Cost and Licensing#

Datum is free and open-source, released under the generous MIT License. You can use it in any personal or commercial project without any fees.

While the datum library itself is free, it is designed to connect to a backend service of your choice. Please be aware that you are responsible for any costs associated with the backend infrastructure you choose to use (e.g., Supabase, Firebase, self-hosted server costs).

If you find Datum useful and wish to support its continued development, you can do so through the funding link in the pubspec.yaml.

Architectural Considerations#

Using Datum requires adhering to a specific data model structure, which is a necessary trade-off for the powerful synchronization features it provides.

1. Mandatory Entity Fields#

Any data model you want to synchronize with Datum must extend DatumEntity. This requires you to add several fields to your table schema:

• id (String): A unique identifier for each record.
• userId (String): The ID of the user who owns the data.
• createdAt (DateTime): Timestamp of when the record was created.
• modifiedAt (DateTime): Timestamp of the last modification, crucial for conflict resolution.
• version (int): A number that increments with each change, used for optimistic locking.
• isDeleted (bool): A flag for soft-deleting records, so deletions can be synced.

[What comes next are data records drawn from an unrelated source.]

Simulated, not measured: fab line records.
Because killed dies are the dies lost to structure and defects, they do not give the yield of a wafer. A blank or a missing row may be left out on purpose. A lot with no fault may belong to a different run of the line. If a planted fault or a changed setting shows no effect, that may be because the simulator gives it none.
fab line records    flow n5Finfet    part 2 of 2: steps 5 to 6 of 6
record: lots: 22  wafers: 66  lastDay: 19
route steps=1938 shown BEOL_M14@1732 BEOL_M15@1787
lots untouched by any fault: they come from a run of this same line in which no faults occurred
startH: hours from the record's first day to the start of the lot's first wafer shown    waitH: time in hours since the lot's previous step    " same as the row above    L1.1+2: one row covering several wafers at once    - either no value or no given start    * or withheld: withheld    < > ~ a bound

These fields are essential for tracking changes, resolving conflicts, and ensuring data integrity across devices.

2. Metadata Storage#

Datum also requires a separate table or collection in your database (both local and remote) to store synchronization metadata, as represented by the DatumSyncMetadata class. This table stores comprehensive sync state information.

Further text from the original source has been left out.